From Tulsa World: Tulsan, decorated WASP pilot Betty Riddle dies at 88
It was a stirring moment for the 20-year-old.
Before joining the Women Airforce Service Pilots program, she had never been outside of Oklahoma. Now, as a WASP trainee, not only was she living out her dream of flying, she was getting to serve her country at the same time.
Initiated during World War II to free male pilots for combat, the program trained civilian female pilots to fly military aircraft in noncombat situations.
Riddle, who had gotten her pilot's license a year earlier, knew that she wanted to do it as soon as she heard about it.
"I wanted to do what I could," the Tulsa resident told the Tulsa World in 2010 upon returning from Washington, D.C., where she and other surviving WASPs had been honored.
"It was the one thing I knew how to do. My two brothers were younger. They couldn't join. So I was the oldest. I wanted to do what I could to help win the war."
Betty Ferrol Riddle, who along with her fellow WASPs was awarded a Congressional Gold Medal in 2010 for the group's part in the war effort, died June 8 in Claremore. She was 88.
A private family service will be held under direction of Musgrove-Meriott-Smith Funeral Service of Claremore.
Riddle grew up around planes, often helping out her father, a mechanic who worked on airplanes at the airport in Wetumka.
Her first airplane ride was when she was 8 - she went up in a barnstormer's Ford Trimotor at the state fair. From then on, she knew she wanted to fly.
Riddle made her first solo flight before she could drive a car.
Earning her pilot's license by age 19, she began training for the WASPs the next year in Sweetwater, Texas, making flights to New Mexico and Colorado.
Twenty-five thousand women applied during the war for the WASPs, a program directed by the Army Air Forces.
Only about 1,800 were accepted, and of those, only a little more than a thousand passed training, becoming the first women ever to fly American military aircraft.

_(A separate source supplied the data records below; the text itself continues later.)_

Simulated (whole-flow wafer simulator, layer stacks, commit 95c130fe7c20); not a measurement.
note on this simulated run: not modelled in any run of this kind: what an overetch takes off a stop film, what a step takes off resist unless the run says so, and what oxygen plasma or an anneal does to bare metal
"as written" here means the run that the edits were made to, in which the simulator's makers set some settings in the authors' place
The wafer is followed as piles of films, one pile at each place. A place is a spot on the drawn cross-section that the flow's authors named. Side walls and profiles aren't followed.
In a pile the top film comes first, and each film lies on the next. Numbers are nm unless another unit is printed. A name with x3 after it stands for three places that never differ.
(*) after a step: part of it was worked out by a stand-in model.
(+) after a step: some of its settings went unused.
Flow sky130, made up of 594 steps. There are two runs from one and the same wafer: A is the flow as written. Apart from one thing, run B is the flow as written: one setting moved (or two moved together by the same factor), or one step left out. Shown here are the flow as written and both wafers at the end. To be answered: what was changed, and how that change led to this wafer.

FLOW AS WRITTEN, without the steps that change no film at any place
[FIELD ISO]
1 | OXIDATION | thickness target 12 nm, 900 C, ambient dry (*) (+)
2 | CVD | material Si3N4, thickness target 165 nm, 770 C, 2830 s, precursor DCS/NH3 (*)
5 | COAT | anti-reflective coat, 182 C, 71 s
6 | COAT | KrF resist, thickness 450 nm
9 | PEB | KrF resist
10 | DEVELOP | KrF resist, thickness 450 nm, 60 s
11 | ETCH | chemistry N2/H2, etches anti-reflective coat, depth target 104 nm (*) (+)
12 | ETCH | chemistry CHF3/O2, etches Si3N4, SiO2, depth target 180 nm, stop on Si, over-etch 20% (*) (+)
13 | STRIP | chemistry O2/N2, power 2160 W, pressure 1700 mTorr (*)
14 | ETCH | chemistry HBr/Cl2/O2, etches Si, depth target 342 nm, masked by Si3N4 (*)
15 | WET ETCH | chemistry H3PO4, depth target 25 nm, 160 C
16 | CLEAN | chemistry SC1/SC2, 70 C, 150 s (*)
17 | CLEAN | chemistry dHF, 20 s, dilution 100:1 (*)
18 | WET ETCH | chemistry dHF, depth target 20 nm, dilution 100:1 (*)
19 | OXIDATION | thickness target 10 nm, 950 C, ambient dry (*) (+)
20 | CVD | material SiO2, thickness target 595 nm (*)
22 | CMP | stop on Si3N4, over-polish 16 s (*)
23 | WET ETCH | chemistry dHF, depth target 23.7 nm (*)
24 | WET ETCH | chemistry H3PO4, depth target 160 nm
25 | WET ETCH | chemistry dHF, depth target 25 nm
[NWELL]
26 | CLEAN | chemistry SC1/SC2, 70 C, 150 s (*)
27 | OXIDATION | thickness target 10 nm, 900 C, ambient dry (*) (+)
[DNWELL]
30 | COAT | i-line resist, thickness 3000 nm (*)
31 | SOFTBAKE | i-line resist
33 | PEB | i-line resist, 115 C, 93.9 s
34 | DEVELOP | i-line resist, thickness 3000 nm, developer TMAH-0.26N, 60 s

Riddle became one of their elite number in 1944. She was assigned to Altus Air Force Base, where she flight tested twin-engine Cessna aircraft.
The experience was short-lived for her, however. Just six weeks after she graduated - with the war winding down and the need for pilots decreasing - the WASP program was deactivated.
Through the war's end, Riddle worked for Douglas Aircraft as an inspector. After that, she took a job ferrying military aircraft to sites for their conversion into cropdusters.
Meeting her husband, Howard, during that time, she later devoted herself to being a mother, raising their three children.
Later in life, Riddle became active in several aviation organizations, including serving as district director for a group of former WASPs. She was a life member of the Ninety-Nines, an international organization of women pilots.
Getting to go to Washington for the medal presentation in 2010 was exciting for Riddle.
Her good friend and fellow former WASP, Betty Smith of Tulsa, was with her at the event. Smith died in June 2011.
Riddle and the other women confessed that they had been a little disappointed when the WASP program was deactivated.
"There's an empty spot there that only flying will fill," Riddle said.
Riddle's survivors include a daughter, Susan Hilton; two sons, Steven Riddle and Dan Riddle; one brother, Jack Martin; six grandchildren; and two great-grandchildren.